Player A and B start with a capital of $n$ Dollars each, $n\in \mathbb{N}$. A coin (has not to be fair) is flipped. The probability of "Head" is $p\in[0,1]$. If "Head" occurs, B gives 1 Dollar to A and if "Tail" occurs, A gives 1 Dollar to B. Show that the game will end after finite steps.
We did not have random walks yet!
Let $p\in(0,1)$ because if $p\in\{0,1\}$ the result is trivial because the game will end after exactly $n$ steps. We first look at
$A_n$="Head occurs in $n$th toss".
Since $\mathbb{P}[A_i]=p>0$ we have $$ \sum_{i=1}^\infty \mathbb{P}[A_i]=\sum_{i=1}^\infty p = \infty $$ Since the events $\{A_i\}_{i\in \mathbb{N}}$ are independent we can use the scond Borel-Catelli Lemma $$ \mathbb{P}[\lim \sup A_n]=1 $$ That means that the if we repeat the experiment infinite times, the probability that the event "Head" occurs infinite times is 1. The same can be shown for "Tail" since $1-p>0$ for $p\in(0,1)$. With a little bit of calculus we can shot that$$ \mathbb{P}[\lim \inf A_n]=0 $$ The probability that the coin will show only "Head" after several times when we flipp the coin infinite times is 0.
From here on I am not really sure how to proceed and show that the game will end in finite steps. Do I have to use Kolmogorovs 0-1 law? Your help would be very much appreciated!

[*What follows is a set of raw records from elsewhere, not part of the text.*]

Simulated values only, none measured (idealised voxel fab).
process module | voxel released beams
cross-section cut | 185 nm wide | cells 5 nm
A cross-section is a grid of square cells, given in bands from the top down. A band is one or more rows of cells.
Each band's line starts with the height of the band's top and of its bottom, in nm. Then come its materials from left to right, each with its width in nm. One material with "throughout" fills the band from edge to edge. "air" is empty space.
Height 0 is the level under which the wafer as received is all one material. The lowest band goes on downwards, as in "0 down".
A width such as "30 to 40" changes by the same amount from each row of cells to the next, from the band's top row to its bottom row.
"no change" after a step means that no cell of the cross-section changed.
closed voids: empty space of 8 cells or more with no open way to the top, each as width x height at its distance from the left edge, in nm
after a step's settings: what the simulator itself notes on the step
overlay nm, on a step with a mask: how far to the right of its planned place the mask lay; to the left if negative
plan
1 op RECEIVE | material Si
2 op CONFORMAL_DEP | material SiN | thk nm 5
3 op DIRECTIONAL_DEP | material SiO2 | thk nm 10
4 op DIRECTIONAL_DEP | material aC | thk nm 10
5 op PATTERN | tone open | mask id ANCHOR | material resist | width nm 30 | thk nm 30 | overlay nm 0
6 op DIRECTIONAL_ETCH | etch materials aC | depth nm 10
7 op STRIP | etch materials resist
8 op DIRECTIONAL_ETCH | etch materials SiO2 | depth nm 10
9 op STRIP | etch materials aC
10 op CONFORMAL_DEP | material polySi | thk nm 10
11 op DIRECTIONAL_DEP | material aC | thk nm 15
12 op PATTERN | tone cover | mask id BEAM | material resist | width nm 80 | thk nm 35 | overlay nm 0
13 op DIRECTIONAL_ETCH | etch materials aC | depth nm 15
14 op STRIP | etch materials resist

It suffices to show that, with probability 1, B gives 1 dollar to A $n$ times in a row (or less if the game will end). We can split up $A_1,A_2,\dots$ into blocks of $n$, i.e., let $E_1$ be the event that $A_1,\dots,A_n$ are all heads, $E_2$ be the event that $A_{n+1},\dots,A_{2n}$ are all heads, etc. The point is that $E_1,E_2,\dots$ are independent and $P(E_i) = p^n$, so $\sum_i P(E_i) = \sum_i p^n = +\infty$ implies that, with probability $1$, there are infinitely many $n$ heads in a row, so in particular one set of $n$ heads in a row.